Aby Warburg (1866-1929) was a German-Jewish scholar whose research was focused on iconography, on the legacy of the classical world and on the transmission of classical representation through to the Renaissance. Warburg left a relatively small corpus of writings in German and he did not write anything for the Burlington. He may, therefore, appear to form an unlikely pairing with this journal – and in fact, the writers around the Burlington and Warburg carried forward two distinct, by some even felt as incompatible, fields of scrutiny: iconographic analysis for Warburg and object-based study for the Burlington. If Warburg was concerned with works of art as supporting documents for a wider understanding of cultural history, for many Burlington writers the main focus were the works of art themselves, the circumstances around their creation, authenticity, and their attribution to the rightful artist or artistic tradition. Even if ultimately very different, Warburg and many writers of the early Burlington shared similar concerns and even had some history in common.
The Burlington was first published in March 1903, when Warburg had just returned to Hamburg and was living and studying there as an independent scholar. Between 1898 and 1902, however, Warburg had lived in Florence, and there he frequented two of the principal founders of the Burlington, Bernard Berenson (1865-1959) and Herbert Horne (1864-1916).
Berenson, Warburg and Horne shared an interest in the Italian Renaissance, especially the Florentine Quattrocento and the painter Botticelli.
Within this shared field, their approach was different. Warburg investigated a broad spectrum of social relations, such as the relationship between artists and their patrons and the economic situation in the Florence of the early Renaissance. The classical past was also a crucial aspect of his studies, for instance, Leonardo da Vinci’s engagement with Vitruvius’ theory of proportion and Botticelli’s relationship with the antique as illustrated by the clothing of figures.

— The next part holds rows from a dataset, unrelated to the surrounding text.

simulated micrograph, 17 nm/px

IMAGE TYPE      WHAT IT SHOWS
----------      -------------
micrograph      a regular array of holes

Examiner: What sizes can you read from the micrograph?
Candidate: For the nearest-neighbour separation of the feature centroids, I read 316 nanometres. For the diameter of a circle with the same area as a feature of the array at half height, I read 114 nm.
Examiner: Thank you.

Bernard Berenson, with his art historian wife Mary Smith (who also wrote with the nom de plume Mary Logan), was then compiling lists of works by Italian painters, identified by artist and by location, with the aim of establishing authorship and thus creating a series of corpora in which his combination of connoisseurship and systematic approach proved immensely successful. Tuscan painters were at the centre of this enterprise. In 1896 Bernard (with the unaknowledged assistance of Mary) had written The Florentine Painters of the Renaissance, followed in 1897 by The Central Italian Painters of the Renaissance and by The Drawings of the Florentine Painters in 1903.
In 1894 Horne, who had been commissioned by George Bell & Sons to write a monograph on Botticelli, moved to Italy to study the artist, which he did for 14 years. Horne finally publishing his monograph on this artist in 1908. Horne’s approach was compatible with Berenson’s – focused on the formal qualities, assigning attributions. But Horne’s strength lay also in his ability for archival research, which was solid and stated in a forthright manner.
And there lies the connection between the Warburg-based studies and the approach adopted by many writers in the Burlington circle: a close attention to primary sources and emphasis on documentary evidence.
In 2010 Jeremy Melius, writing about Horne’s and Warburg’s approach to Botticelli, noted that they both referred uneasily to the ‘cult of Botticelli’ in their respective countries – Warburg criticising what he called the ‘Botticelli-congregation’ worshipping Botticelli’s ‘Florentine choir-boys’. Similarly, Horne was wary of ‘that peculiarly English cult of Botticelli […] distinctive trait of a phase of thought and taste, or of what passed for such, as odd and extravagant as any of our odd and extravagant age.’ (Horne, Botticelli Painter of Florence, 1980 ed., p. xix). Yet, Melius notes, each of them also belonged to that cult, if only to its last gasps.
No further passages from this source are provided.